The girl terrible twos are worse than the boy terrible twos


Ding, ding, ding, ding, ding! Round two is underway. Just as Aidan seems to be fully coming out of his difficult stage, Sarah has re-introduced myself and Daddy Chambers to the terrible twos.

Hell hath no fury like a woman scorned and the female version of the terrible twos is a whole different ball game to the male version. Aidan was just wild. He ran everywhere, usually away from me. He climbed everything and never listened. His little sister, however, has suddenly turned into an irrational and emotional mess! Daddy Chambers thinks she’s just a stereotypical woman! I personally think he is being totally contemptuous though!

The weekend just passed was a particularly emotional one for wee Sarah. On Sunday evening she informed Daddy Chambers that she had done a poo and insisted he change her nappy. Fair enough request you might think? Except when her father popped her up on the changing mat to freshen her up there was no poo. The nappy I had only put on her minutes earlier was dry and clean as a whistle. Naturally he informed her of this, pulled her tights back up and attempted to send her on her merry way. Cue meltdown mode. She was adamant she wanted the fantasy feces removed, the tears rolled down her face as she begged her father to ‘take it out’ and no amount of talking could convince her that her nappy was, in fact, clean! I just wish she was as willing when she actually needed her nappy changed, but that’s a whole different story!

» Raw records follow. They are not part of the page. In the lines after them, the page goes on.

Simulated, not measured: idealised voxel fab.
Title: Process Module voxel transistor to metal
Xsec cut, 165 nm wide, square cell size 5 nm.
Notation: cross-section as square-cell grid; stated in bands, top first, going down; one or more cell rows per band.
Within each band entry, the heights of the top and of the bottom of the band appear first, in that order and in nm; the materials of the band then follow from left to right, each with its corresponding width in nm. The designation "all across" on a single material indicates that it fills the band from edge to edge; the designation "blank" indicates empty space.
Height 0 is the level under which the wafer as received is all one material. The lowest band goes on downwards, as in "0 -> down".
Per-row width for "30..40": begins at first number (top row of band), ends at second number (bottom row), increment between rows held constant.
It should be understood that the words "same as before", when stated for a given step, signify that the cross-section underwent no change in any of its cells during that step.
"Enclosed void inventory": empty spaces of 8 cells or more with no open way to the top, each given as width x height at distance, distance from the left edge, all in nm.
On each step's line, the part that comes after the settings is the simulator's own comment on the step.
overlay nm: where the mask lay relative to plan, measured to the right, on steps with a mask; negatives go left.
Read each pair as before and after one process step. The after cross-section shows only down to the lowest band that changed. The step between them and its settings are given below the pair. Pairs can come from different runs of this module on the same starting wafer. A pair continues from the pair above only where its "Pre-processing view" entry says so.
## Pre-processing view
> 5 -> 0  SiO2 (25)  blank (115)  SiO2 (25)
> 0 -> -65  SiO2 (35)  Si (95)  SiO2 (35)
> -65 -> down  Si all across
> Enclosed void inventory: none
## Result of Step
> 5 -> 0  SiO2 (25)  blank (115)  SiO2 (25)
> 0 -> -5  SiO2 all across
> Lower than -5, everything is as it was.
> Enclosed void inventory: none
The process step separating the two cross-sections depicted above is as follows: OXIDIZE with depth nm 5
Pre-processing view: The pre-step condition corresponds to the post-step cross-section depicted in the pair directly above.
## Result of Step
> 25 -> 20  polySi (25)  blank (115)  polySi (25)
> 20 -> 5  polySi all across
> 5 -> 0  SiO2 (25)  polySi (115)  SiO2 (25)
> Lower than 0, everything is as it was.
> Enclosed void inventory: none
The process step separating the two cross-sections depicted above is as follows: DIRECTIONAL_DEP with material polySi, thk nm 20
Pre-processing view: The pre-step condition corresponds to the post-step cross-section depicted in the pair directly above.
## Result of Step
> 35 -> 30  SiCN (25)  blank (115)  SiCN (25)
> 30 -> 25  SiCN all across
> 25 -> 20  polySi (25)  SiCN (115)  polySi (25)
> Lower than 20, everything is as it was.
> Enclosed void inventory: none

Speaking of poo, on Saturday evening when her and Aidan were having their bath before bed time she announced she wanted to sit on the loo and do her business. I’ve heard that girls toilet train a lot earlier than boys so I said what the heck and let her at it. It took a while but she did indeed use the loo and she was naturally delighted with herself.

Thereafter, she had her bath and, as normal, I took her out, dried her, put on her pajamas and dried her hair in preparation for bedtime. I wandered up the hall and into the kitchen to warm her beaker of milk. As I went back down the hall I found her in the bathroom, stark naked and attempting to climb onto the toilet. “What are you doing Sarah,” I asked. Doing my poos, says she. So first up I explained that there was no need to take off all of her clothes when she wanted to use the toilet. She was not one bit impressed with this so I didn’t dwell on it! I then explained that I very much so doubted that she needed to actually use the loo again because she went only minutes earlier before her bath. It fell on deaf ears! She insisted she was going to wait for her ‘poos’ to come. I wasn’t in the mood for another battle so I let her be. I figured she’d get bored fairly quickly, my reason being that the attention span of a two-year-old wouldn’t be great. That’s the experience I had with her brother anyway.

Oh but she proved me wrong. Oh so wrong. It had been a long day and I was itching to get her into bed so I asked her to get down from the toilet, get dressed and go to leaba. She’s usually pretty good at going to bed but in this instance she was having none of it. She screamed and clawed at me when I tried to take her off the lavatory. I tried to bribe her with the milk but I was wasting my time. In the end I just had to be firm, so I picked her up and wrestled the nappy and pajamas back on to her. The screaming must have worn her out and she was out cold when the milk was gone. I closed the door and ran straight to the fridge for the cold, refreshing bottle of wine!

Returning to Sunday, the boys were on a mission to clear out the garage so I decided to fulfil the stereotype in Daddy Chambers’ head and went shopping. I was told in no uncertain terms that Sarah would be more of a hindrance than a help in the garage so she had to come with me.

I fairness she loves wandering around the shops with me so I didn’t mind. Except the last time she came with me she wasn’t irrational and emotional. In Zara she lost her s*it when I wouldn’t buy an adult scarf she threw her eye on. When she eventually got over the trauma of not being allowed to get the scarf, she spotted the small perfume section over to the right of the cash desk. She doused herself with all the samples before I got to her. She wasn’t really doing any harm but I wanted to get her out of there and she flipped the lid again. I tried my best to reason with her but she was screeching so loud that she couldn’t even hear what I was saying. As she struggled for breath I got the word chocolate in and I was so relieved she heard it. It was my get out of Zara card! I headed for Starbucks just because it was close to the lift down to where my car was parked, she picked out a marshmallow covered with milk chocolate and white chocolate stars. I bundled her up, caught the lift, paid for my parking, strapped her in and vowed to not go shopping with her until she was three! I thought about it again, purely going on how it played out with her brother, and decided I’m probably better off waiting until she’s nearly four!